Anyway, another way to express the essence of GACS is to say that the Italian government helped NPL buyers to overpay for portfolios, and now we’re seeing what happens when you’ve overpaid for assets and hit a downturn. The GACS guarantee was scheduled to shut down this year, but there’s still a lot of transactions out there to examine.

It doesn’t help that some of the funds may have overpromised on their capabilities. We’ve been on a hunt for a Davidson Kempner or Bain Capital Credit pitchbook from c. 2015-2016, largely without success, but a recent DK book for its fifth distressed opportunities fund (thanks to the pensioners of Rhode Island for the link) promises much in the way of “hard-to-source and/or exclusive transactions”.

However, it does also note that as of 2018, “Even though we have experienced a lower “hit rate” on recent European NPL portfolio sales and have lost out to higher bidders, we remain unwilling to compromise on price, relax our underwriting standards and/or employ more leverage than what we deem as appropriate for the portfolio.”

That’s kind of the issue in a nutshell.

The Italian NPL market in more recent years has been brutally competitive, with highly orchestrated processes targeting all potential buyers. No doubt some proprietary dealflow did exist, but all the big tickets were contested auctions. The big buyers of NPLs in this period succeeded in the old-fashioned way…they paid the most for portfolios. Already by 2018 or so, many potential NPL funds considered Italy overbid, and were turning their attention to Greece, where Hercules (HAPS), a similar guarantee mechanism, was swinging into place, or to smaller southeastern Europe markets like Romania or Bulgaria.

As the gold rush cliché goes, it’s more consistently profitable to sell picks and shovels than to do the prospecting yourself, and as it happens, many of the large funds did both. Fortress was an early entrant and exit with doValue; DK still owns Prelios, Elliott own Credito Fondiario. NPL servicing is big business, and high quality servicing can make the difference between an underperforming disappointment like Penelope and a trade that works out.

The way to square the circle for the Italian NPL market was to get in early and get out early. Secondary NPL markets (i.e. between funds rather than disgorged from banks) aren’t super deep and active in most jurisdictions but everything is bigger in Italian NPLs, and the secondary market there is pretty vigorous, as the early players took some chips off the table. PWC reckons it was 30% of Italian NPL sales in 2021, and there have been some decent trades in 2022 (Apollo sold a €1.6bn book to illimity, for example).

Of course, this brings us full circle — CarVal’s miserable €10m for its piece of Project Savoy / Penelope had some idiosyncratic reasons for the low print, but perhaps the window has already closed for early buyers to get out at a decent level.

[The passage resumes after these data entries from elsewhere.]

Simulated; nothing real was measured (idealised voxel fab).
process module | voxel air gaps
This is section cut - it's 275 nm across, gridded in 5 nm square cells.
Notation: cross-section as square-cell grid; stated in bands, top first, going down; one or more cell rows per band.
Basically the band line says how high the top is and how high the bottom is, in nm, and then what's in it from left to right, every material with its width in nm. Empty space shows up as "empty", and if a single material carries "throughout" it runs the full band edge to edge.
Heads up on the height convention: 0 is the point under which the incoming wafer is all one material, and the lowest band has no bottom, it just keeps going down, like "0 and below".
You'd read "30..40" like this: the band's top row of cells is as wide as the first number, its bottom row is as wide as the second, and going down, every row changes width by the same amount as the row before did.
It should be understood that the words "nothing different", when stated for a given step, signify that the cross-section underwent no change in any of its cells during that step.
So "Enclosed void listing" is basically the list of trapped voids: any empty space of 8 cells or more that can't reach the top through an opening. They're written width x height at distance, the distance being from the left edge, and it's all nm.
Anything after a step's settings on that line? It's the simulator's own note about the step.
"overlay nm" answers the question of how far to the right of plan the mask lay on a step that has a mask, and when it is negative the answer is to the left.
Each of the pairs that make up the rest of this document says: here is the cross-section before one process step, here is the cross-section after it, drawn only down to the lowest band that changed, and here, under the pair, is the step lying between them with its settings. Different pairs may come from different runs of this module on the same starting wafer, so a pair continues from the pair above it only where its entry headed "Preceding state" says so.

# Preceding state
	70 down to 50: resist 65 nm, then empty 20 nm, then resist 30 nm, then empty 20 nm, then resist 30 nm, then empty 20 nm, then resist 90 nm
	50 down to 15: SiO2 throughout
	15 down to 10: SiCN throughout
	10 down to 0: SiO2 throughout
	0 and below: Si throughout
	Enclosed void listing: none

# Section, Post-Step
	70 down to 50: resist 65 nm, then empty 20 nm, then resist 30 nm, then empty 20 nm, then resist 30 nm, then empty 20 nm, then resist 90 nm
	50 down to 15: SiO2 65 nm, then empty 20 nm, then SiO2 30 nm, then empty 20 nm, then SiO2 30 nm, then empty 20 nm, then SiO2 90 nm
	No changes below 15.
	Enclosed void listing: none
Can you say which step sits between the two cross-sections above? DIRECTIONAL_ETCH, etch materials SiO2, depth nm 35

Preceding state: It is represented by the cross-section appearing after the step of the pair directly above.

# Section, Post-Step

As the Intrum boss said last week….”The current market environment from risk perception and price perspective the worst we’ve seen in quite some time.”

Looking for leverage

We’re hearing increasing rumblings around bank provided total return swap (TRS) leverage in the loan market. There’s an nice piece by IFR’s Eleanor Duncan here for those with access, and funds and sell-side alike have been alluding to the possibilities.

It’s not a particularly new idea — some funds always use TRS leverage, some CLO managers construct their warehouse lines this way, and fundamentally, banks are in the business of lending money — but perhaps it’s on the rise as a tool to help clear some hung LBO debt. We’re hearing of package trades on offer with attractive leverage terms attached…take these positions off our hands and we’ll help make the numbers work.

This is arguably a move backwards compared to the CLO market, which traditionally delivers long term, stable high advance rate leverage that doesn’t mark-to-market. You can structure a TRS pretty much however you like, but it’s probably going to have more mark-to-market elements than a CLO, and, being a bank-provided exposure, the economic advance rate is likely lower.

In this particular confluence of circumstances, though, perhaps it’s just the ticket.

Whatever remains of the underwritten pipeline from earlier this year probably has pretty off-market cap rates attached, so the unfortunate LevFin desks have to take the pain through hefty OIDs.

That’s the exact opposite of the kind of collateral recent vintage CLOs want; the structure works much better with high margin par-ish loans than low margin facilities at deep discounts. Interest payments flow happily through the structure to gladden the hearts of equity investors; trading gains and par gains are, by design, more difficult to extract and push out. In happier times, resets were a nice opportunity to flush out some par, but we’re not going to be seeing those for a while.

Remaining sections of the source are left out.